As Jesus approached Jericho, a blind man was sitting by the roadside begging.  When he heard the crowd going by, he asked what was happening. They told him, “Jesus of Nazareth is passing by.” He called out, “Jesus, Son of David, have mercy on me!” Those who led the way rebuked him and told him to be quiet, but he shouted all the more, “Son of David, have mercy on me!” Jesus stopped and ordered the man to be brought to him. When he came near, Jesus asked him, “What do you want me to do for you?” “Lord, I want to see,” he replied. Jesus said to him, “Receive your sight; your faith has healed you.” Immediately he received his sight and followed Jesus, praising God. When all the people saw it, they also praised God. – Luke 18:35-43

03_Jesus_Blind_Man_1024Bartimaeus recognized who Jesus was and knew what He could do for him. He cried at the top of his voice for Jesus to have mercy on him and heal him. Those who led the way rebuked him and told him to be quiet. I have always wondered about these people who traveled ahead of Jesus. They would have been the disciples of Jesus leading the way. Why were they performing the task of crowd control and not bringing the lame and the sick to Jesus? Why did they rebuke Bartimaeus when he cried out for his healing? Many times we are hushed by the people we think are closer to Jesus. But Jesus wants each one of us to have a direct connection with him.
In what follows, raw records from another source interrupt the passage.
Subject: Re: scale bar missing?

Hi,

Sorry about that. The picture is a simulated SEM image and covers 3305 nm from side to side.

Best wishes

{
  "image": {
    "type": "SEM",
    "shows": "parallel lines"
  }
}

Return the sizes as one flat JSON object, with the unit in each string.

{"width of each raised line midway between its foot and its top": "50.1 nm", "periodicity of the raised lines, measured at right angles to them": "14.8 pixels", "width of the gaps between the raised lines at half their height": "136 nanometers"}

Bartimaeus did not bother about them and continued in his quest. Jesus had pity on him and gave him vision. He immediately followed Jesus on the same road to Jerusalem. No goodbyes to his loved ones (We know that he was the son of Timaeus – (Mark 10:46)). He would have had his family members living in the area, albeit he would not be providing for them financially but he definitely would have been emotionally attached to them. He leaves everything and follows Jesus unlike others who received the miraculous healing and went to show it to their neighbours and relatives.

Giving sight to Bartimaeus was the last healing Miracle that Christ performed before His crucifixion. If Bartimaeus had not cried out for Jesus he would have missed his opportunity and might have been blind for life. Jesus gives us ample opportunities to come to Him. We have no surety that when will be the next time Jesus is passing by us. We need to take every opportunity he gives us to come closer to Him.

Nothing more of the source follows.